Very slow writing performance

Question

Very slow writing performance

SandyChapman opened this issue 5 years ago · 6 comments

Issue #318 was closed prematurely. This ticket is to have slow dataframe writes addressed. See #318 for more details.

Answer 1 · 2020-06-03T12:58:07.000Z

would it be possible to share a sample dataset, cosmos db config and the code snippet that is being used so as to look into this?

Answer 2 · 2020-06-23T14:23:14.000Z

Any updates here?

This should be an importante Issue since we can't use this library on production with this very poor performance.

I can't share my dataset, but it has less then 200 items. And it is taking minutes to upsert about 200 items.

Here is the write configuration:

writeConfig = {
        "Endpoint": "",
        "Masterkey": "",
        "Database": "",
        "Collection": ,
        "Upsert": "true"
}    

df.write.format("com.microsoft.azure.cosmosdb.spark").mode("append").options(**writeConfig).save()

CosmosDB config:

Throughput : 1000
Partition key: /date (yyyyMMdd)
Consistency level: Session

Answer 3 · 2020-07-28T14:55:51.000Z

Something that helped me a bit was to .repartition() the data manually to the number of workers. I'm writing around 1.5M data points with WritingBatchSize = 1000 and connectionmaxpoolsize = 100. It reduced the writing time from 13 minutes to 9 minutes. And also the number of RUs consumed is much more constant. Without the .repartition() I'm seeing spikes from time to time.

Answer 4 · 2020-07-28T15:07:28.000Z

I ended up just using the Cosmos Python library and did a foreachPartition to leverage parallel execution on the cluster.
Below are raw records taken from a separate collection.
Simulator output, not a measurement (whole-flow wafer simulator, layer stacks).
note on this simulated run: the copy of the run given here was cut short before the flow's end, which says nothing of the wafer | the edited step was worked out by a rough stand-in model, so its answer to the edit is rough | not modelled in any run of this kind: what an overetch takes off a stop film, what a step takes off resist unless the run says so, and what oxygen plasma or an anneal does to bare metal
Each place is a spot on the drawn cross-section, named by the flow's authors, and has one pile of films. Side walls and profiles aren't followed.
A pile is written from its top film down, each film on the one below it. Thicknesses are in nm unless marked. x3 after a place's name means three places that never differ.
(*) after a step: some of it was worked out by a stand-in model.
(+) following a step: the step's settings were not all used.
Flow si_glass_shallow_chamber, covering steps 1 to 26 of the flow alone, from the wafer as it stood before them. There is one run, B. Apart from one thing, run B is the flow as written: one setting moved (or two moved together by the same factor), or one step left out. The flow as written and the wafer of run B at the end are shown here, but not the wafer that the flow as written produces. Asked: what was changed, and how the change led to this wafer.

Answer 5 · 2022-04-25T13:03:10.000Z

Spark is not a good tool to handle small data. Few minutes for a request independent of the data size is something to expect. It should scale better if you have larger data but few minutes for writing is still something you should expect
For others I recommend to look at the MAX ru's setting as this by default is 4000 (i think) at that could become the bottleneck. To understand if this is the bottleneck i suggest you to look at Throttled Requests (429s) and Normalized RU Consumption (max) metrics in your Azure

Answer 6 · 2024-04-27T01:48:28.000Z

Has anyone found a solution using spark?